Government clarifies timeline of GCSB efforts to warn Beehive over 'hack'

Author
Derek Cheng, NZ Herald,
Publish Date
Tue, 11 Jun 2019, 4:11PM

Minister David Parker has released a timeline of the attempts from the Government Communications Security Bureau to warn the Beehive against depicting the access of Budget 2019 information as a systematic hack.

National leader Simon Bridges has called on the Government to "come clean" about when they knew about the GCSB warning and why they didn't immediately reveal what the GCSB had said.

He said senior Ministers had deliberately left the false impression that the National Party had hacked the Treasury, but Prime Minister Jacinda Ardern has pushed back, saying that no one was accusing the National Party of anything.

On Tuesday May 28, the GCSB tried to contact GCSB Minister Andrew Little to say it believed that no hacking of the Treasury had taken place.

Earlier that day, the National Party had released a trickle of Budget information two days before Budget day.

That Tuesday evening, Treasury boss Gabriel Makhlouf and Finance Minister Grant Robertson released statements saying that the Treasury had been systematically hacked , and that the police had been called in.

Ardern has given different timelines of when the GCSB information came to the Beehive, but Parker today clarified matters during Question Time.

Parker, who is acting GCSB Minister while Andrew Little is overseas, said the GCSB contacted Little's office at 8.43pm on Tuesday May 28.

That was about 40 minutes after Makhlouf publicly said that his department had been hacked, and about 30 minutes after Robertson echoed Makhlouf's description and linked it to the Budget material the National Party had obtained.

Ardern told the House that Little did not answer the 8.43pm call because he was in a meeting, but the GCSB also contacted the head of the Department of Prime Minister and Cabinet at about the same time, and she was notified soon afterwards.

Parker said that Little didn't actually speak to the GCSB until 9.43pm, and he then immediately tried to call Robertson. After not receiving an answer, Little contacted Ardern's office, and he eventually sent Robertson a text message at 10.25pm that night.

Parker rejected that there had been any delay in passing on the GCSB information.

"There wasn't a delay of hours. Immediately upon the conversation between Minister Little and GCSB, he put a call into Minister Robertson," he told the House.

"Minister Robertson was not available and did not pick up, so Minister Little immediately contacted the Prime Minister's office and spoke to the Prime Minister's deputy chief of staff."

Ardern said during Question Time that the GCSB told Ministers that what had happened to the Treasury was "unauthorised access".

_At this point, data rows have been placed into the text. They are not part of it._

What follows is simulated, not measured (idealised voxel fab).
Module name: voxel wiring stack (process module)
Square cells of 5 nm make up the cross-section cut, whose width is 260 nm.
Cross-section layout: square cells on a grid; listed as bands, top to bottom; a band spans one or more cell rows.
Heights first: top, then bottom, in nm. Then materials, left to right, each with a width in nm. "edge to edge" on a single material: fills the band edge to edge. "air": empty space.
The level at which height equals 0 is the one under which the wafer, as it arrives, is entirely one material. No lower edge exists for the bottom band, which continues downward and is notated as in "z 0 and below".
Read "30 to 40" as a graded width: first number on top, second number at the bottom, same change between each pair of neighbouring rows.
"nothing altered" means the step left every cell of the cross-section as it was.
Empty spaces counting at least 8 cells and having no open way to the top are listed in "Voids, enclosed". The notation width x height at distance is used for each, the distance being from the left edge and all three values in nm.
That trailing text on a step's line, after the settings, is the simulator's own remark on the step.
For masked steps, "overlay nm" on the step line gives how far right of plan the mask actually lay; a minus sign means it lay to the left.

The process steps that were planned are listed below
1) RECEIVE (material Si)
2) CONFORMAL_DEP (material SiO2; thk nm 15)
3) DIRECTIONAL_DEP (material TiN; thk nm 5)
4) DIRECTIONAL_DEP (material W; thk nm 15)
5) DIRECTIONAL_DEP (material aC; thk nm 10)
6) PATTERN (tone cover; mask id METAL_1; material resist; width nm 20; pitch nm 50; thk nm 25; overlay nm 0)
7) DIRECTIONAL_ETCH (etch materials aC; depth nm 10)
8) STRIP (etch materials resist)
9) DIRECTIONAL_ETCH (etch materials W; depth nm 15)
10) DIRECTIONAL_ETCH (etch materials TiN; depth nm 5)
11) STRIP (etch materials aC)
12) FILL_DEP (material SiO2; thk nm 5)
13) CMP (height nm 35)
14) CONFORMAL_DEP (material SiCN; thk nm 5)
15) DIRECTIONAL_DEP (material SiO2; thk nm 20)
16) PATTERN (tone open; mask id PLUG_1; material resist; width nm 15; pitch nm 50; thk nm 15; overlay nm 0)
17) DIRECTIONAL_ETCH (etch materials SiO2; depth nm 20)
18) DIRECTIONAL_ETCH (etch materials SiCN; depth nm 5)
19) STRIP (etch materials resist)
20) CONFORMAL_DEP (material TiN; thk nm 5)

She defended the original description of what happened as systematic hacking, saying "that was the information that we had" at the time.

Bridges said that Ministers had allowed a "fundamental mistruth" to permeate the following day by not revealing the GCSB advice, but Ardern rejected that.

She said Ministers changed their language according to the GCSB advice, and they still did not know whether anything illegal had happened and wanted to let the police do their job.

She said she was told about police advice that nothing illegal had happened on the following evening on May 29, and the Treasury released a statement revealing that police advice the following morning, May 30, at 5am.

Bridges has called for Deputy Prime Minister Winston Peters to apologise for saying that the National Party had acted illegally, but Peters again stood by his previous comments today.

Peters added that he believed National had engaged in "hacking" and, during Question Time, he referred to a section of the Crimes Act about intentionally accessing a computer system without authorisation.

The State Services Commission is conducting an investigation into whether Makhlouf misled the Government.

It is also doing a separate inquiry into how sensitive information on the Treasury's website wasn't secure.

Today the commission announced that Murray Jack would head that inquiry, and it would look at what happened, why it happened, the lessons learned, and the actions the Treasury needed to take to prevent it happening again.

Jack is a professional director, Chair of Chartered Accountants Australia and New Zealand and a former member of the board of the Financial Markets Authority. He was previously chairman and chief executive of Deloitte NZ.